1 cup flour
Pinch of salt
1/2 cup butter
1/2 cup icing sugar
1 teaspoon vanilla essence
For the lemon butter filling
1/2 cup white sugar
The zest of one lemon
1/2 cup freshly squeezed lemon juice
7 tablespoons butter
Preheat the oven to 150 degrees celsius.
Combine the flour and salt in a bowl.
In a separate mixing bowl, use an electric mixer or food processor to beat the butter and icing sugar until creamy.
Add the vanilla and mix well.
Pour in the flour and salt and beat until just combined. This will give you a bread crumb-like texture that will compress in your hands to form a dough.
Use the heat of your hands to press the dough crumbs into a dough ball. If the dough seems too crumbly to form a dough ball that holds its shape, or crumbles when you try to roll it out or change its shape, return the dough to the mixing bowl, crumble it again and add a teaspoon more butter. Beat through with the electric mixer and try to form the dough ball again.
Place the dough onto a lightly floured cutting board and roll it out with a rolling pin.
Use a star shaped cookie cutter to cut a full star and place the star onto a greased baking tray. Cut a second star to pair the first with, only this time (while still in the cookie cutter) use a sharp pointed knife to cut out a smaller star from the middle. This will make the window half of the lemon star.
Bake the shortbread for 12-15 minutes, or until just cooked.
While the shortbreads are baking, make the lemon butter filling.

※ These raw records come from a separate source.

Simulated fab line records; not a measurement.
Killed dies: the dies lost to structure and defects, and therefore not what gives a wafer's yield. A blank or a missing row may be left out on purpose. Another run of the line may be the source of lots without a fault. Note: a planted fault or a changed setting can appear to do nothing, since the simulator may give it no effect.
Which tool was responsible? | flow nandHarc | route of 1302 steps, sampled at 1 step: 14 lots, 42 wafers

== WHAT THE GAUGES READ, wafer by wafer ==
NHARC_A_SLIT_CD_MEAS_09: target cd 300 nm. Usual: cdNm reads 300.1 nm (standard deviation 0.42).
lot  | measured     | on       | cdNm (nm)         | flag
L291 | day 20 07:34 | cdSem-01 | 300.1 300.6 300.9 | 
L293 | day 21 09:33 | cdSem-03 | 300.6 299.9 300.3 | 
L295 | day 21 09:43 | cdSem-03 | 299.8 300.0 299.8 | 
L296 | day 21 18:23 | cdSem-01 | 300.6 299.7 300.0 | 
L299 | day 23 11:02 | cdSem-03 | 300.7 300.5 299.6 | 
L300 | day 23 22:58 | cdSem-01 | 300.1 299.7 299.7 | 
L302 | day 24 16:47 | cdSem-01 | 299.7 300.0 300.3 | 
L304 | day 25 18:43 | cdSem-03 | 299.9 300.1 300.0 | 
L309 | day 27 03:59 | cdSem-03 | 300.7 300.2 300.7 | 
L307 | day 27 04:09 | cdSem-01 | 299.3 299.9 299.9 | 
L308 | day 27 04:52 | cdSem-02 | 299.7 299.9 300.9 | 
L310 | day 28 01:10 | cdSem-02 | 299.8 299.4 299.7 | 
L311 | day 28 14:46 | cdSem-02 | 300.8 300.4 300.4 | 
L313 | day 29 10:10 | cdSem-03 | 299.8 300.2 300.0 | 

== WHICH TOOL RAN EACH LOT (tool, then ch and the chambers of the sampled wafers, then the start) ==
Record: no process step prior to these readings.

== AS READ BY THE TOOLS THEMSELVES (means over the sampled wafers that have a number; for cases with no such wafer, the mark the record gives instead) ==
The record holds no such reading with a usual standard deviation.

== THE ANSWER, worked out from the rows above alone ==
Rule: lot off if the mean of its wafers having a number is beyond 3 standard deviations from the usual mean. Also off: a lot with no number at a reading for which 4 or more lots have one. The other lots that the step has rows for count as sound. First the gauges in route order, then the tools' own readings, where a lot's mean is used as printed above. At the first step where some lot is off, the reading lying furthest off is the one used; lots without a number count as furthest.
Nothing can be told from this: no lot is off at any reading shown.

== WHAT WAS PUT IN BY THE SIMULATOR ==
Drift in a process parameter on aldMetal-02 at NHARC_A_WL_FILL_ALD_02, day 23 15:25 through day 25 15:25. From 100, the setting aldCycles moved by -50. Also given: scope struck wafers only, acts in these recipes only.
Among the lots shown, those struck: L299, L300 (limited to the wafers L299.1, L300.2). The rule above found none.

In a medium saucapan (not over the heat yet), place the lemon zest and sugar. Use your fingertips to rub the zest into the sugar to transfer the yellow colour and lemon flavour.
Add the juice, eggs, and butter.
Whisk over a medium heat for 10 minutes, or until thickened and able to cover the back of a spoon.
Refrigerate while the shortbreads cool.
Remove the shortbread from the oven and allow to cool on a wire rack.
To construct, layer a whole star with lemon butter, then place a windowed star on top.